"…and the little owl and the fish owl and the long-eared owl…." (Lev. 11:17)

Our Rabbis [quoted by Rashi] have explained that this [the fish owl] is [a bird] that draws fish from the water.

When Rabbi Yochanan saw a fish owl he exclaimed, "Your justice is carried out even in the depths of the sea." (Psalms 36:7, Chulin 63a)

G‑d judges even the fish of the sea and arranges that the fish owl should catch those deserving punishment. [Rashi, on the above quote from the Talmud]

The belief in Divine Providence is a fundamental precept of Judaism….

The belief in Divine Providence is a fundamental precept of Judaism. However, traditionally there has been some disagreement as to the extent of G‑d's involvement in the intricacies and minutiae of nature. According to some Jewish philosophers, G‑d merely supervises the special survival of the vegetative and animal life forms. His individual and direct involvement and supervision, however, is limited to human beings.
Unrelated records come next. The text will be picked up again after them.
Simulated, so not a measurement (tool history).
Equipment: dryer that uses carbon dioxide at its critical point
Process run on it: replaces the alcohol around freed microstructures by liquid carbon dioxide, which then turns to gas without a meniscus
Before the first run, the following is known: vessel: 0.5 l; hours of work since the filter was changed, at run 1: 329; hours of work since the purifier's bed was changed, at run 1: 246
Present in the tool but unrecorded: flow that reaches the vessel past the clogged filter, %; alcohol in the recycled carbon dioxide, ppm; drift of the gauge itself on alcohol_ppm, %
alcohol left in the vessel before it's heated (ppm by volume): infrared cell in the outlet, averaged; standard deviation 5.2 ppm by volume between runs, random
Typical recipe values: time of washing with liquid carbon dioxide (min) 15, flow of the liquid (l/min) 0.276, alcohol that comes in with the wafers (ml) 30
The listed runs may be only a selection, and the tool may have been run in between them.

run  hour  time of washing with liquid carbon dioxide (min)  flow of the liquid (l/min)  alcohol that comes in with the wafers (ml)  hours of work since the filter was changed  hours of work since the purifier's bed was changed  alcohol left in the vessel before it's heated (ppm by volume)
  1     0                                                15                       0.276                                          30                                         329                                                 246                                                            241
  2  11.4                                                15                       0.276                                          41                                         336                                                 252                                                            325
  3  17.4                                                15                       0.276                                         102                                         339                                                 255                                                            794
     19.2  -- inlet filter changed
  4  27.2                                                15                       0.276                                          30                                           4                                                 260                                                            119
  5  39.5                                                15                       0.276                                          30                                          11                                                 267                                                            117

The Baal Shem Tov, however, taught that there is no such thing as coincidence at all. Every single one of the myriad minutiae constantly happening in our world is pre-planned and executed, in essence forming the ultimate choreographed ballet of existence. Every leaf turning in the wind, taught the Baal Shem Tov, is doing so by design; it may very well be on its way to a specific location to provide shade for a lowly worm.

This novel approach had its share of detractors. "Show us a source," cried the doubters. And, indeed, Rabbi Shneur Zalman of Liadi, an adherent to the Baal Shem Tov's teachings, did: possibly the most compelling among them is the above passage in the Talmud, which states unequivocally that the specific fish to be eaten by the fish owl is pre-ordained and chosen.

The true source of all life is concealed from our perception by the forces of nature….

Taking a inner-dimensional approach, we may find reference to this discussion in Rashi's comment. An examination of the Hebrew word for "nature", "teva", reveals a relationship between it and the verb "to sink" or "to drown" - in Hebrew, "litbo'a". This implies that the divine vitality that is the true source of all life is concealed from our perception by the forces of nature that G‑d set into effect, just as sunken treasure is concealed by the waters of the sea. G‑d is intimately involved in everything that takes place, but that involvement is hidden from us, drowned by the physical reality that surrounds us.

However, in his comment on our verse from the Torah, Rashi teaches that it is this statement (and generally the recognition of G‑d's intimate involvement in the minutiae of life that it entails) that "draws fish from the water" - reveals the true state if reality and awakens us to the truth hidden beneath the "waters" of nature.